Other players have crumbled, stammered and stuttered through their first interview in front of the media throng outside of the Hayden Fry Football Complex. Marcus Wilson stood his ground Tuesday and acted like he belonged there just as he had a few days earlier when thrown into action against top-ranked Ohio State.
How else would you explain Wilson jawing with Buckeye quarterback Troy Smith, the front-runner for the Heisman?
"We had a couple of words," Wilson said with a big smile. "(Smith) was like, "Who are you? You're not even on the depth chart." That's when I knew that they really didn't know who I was. I was like, ‘Now you know who I am. I'm on the depth chart and I'm on the field right now.'"
Wilson (6-3, 198) became the newest "next man in" when starting free safety Marcus Paschal was sent to the sidelines with a hamstring injury. Second-teamer Devan Moylan already was laid up with an injury, so Wilson got the call.
"When I first got out there, I was shocked," Wilson said. "The crowd was great, loud and everything. You could barely hear the calls, but after awhile we started to get used to it and comfortable out there."
Iowa Coach Kirk Ferentz said Tuesday that he would be surprised to see Paschal return to the lineup this week, so it looked like Wilson would get his first start. The coach said that he was pleased with the play of his youngster against Ohio State, when he had seven tackles.
"Coach Ferentz always says the next man in, you got to be ready," Wilson said. "I was ready for the Ohio State game. As soon as they called me, I was ready to come in. That's a big thing around here, the next man in."
Wilson arrived at Iowa as a wide receiver, but quickly switched to safety. He welcomed the move and took tips from fellow safety Miguel Merrick, who also played receiver in high school.
"We talk about that all of the time," Wilson said. "We have a competition of who has the best hands on the defense since we both came in as receivers."
Wilson worked out at free safety in the spring and in the summer. He also spent time recently learning the cornerback spot.
"It's basically the same thing," Wilson said. "I know at corner where the safety is supposed to be. As a safety, I know what the corner is supposed to do. So, it's not a hard adjustment at all."

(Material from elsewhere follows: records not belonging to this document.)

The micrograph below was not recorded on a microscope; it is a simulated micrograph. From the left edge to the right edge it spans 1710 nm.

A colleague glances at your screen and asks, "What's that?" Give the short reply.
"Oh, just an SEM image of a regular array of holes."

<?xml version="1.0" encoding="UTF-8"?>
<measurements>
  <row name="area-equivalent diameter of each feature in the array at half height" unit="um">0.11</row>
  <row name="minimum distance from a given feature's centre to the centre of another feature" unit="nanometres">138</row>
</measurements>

One of the more impressive things about Wilson stepping in and showing well against Ohio State was his ability to make play calls. The free safety is the quarterback of the secondary.
"It's just basically making the call," Wilson said. "I'm comfortable. They beat my head in getting me prepared."
Paschal and the other veteran defensive backs helped Wilson get through his first significant action.
"They're basically my big brothers," Wilson said. "They're helping me out through the whole thing. They're basically my mentors.
"Even during the game against Ohio State, they were telling me to stay focused; just play football. We're playing football. We love the game."
The love of the game inspires and injects life into Wilson. He's constant motion on the field, even when the play has ended.
"I'm just playing the game," he said. "I love the game so much."
In just his second fall on campus, one of the questions about handling playing time at safety was his strength and conditioning. Wilson seemed to hold up pretty well.
"(Chris) Doyle has a big part of it," Wilson said. "The Big Ten has big backs. It was certainly different than playing high school, but I felt like transitional wise, it was alright. I didn't feel anything changed."
Wilson seems to enjoy challenges, and he'll get one this Saturday when Purdue and its wide-open offense comes to Kinnick Stadium for Homecoming. The Boilermakers and quarterback Curtis Painter are coming off of a game where they put up 490 yards against Notre Dame. Painter threw for 398.
"It's going to be a big game, so I'm just going to come out ready to play," Wilson said with a smile.
He better be.
High school honors: Earned pre- and post-season all-Region recognition by Prep Star Magazine . . . named to Philadelphia Inquirer all-Area first team as a senior . . . first team all-South Jersey as a wide receiver as a senior and second team selection on defense as a junior . . . named to first team all-Parochial team as well . . . first team all-conference wide receiver as a senior and junior . . . second team all-conference defensive back as a sophomore . . . member of prep team that won three straight conference titles . . . helped team finish as state runner-up as a junior . . . team captain as a senior . . . Career - - career totals include 73 receptions for 1,573 yards and 16 touchdowns, along with 15 rushing attempts for 150 yards and three scores . . . recorded 163 career tackles on defense, with 14 interceptions and two touchdowns . . . gained 810 receiving yards on 34 receptions as a senior, scoring nine touchdowns . . . on defense as a senior, recorded 45 tackles and four interceptions, while scoring on one punt return and one fumble return . . . 38 receptions for 740 yards and seven touchdowns as a junior, along with 80 tackles and six interceptions on defense . . . earned four letters in football . . . also competed in track and field in long jump and sprint events.
Personal: Born 3/26/87 . . . open major . . . mother is Diane Wilson . . . nephew of Iowa linebacker Coach Darrell Wilson . . . high school coach was Dennis Scuderi.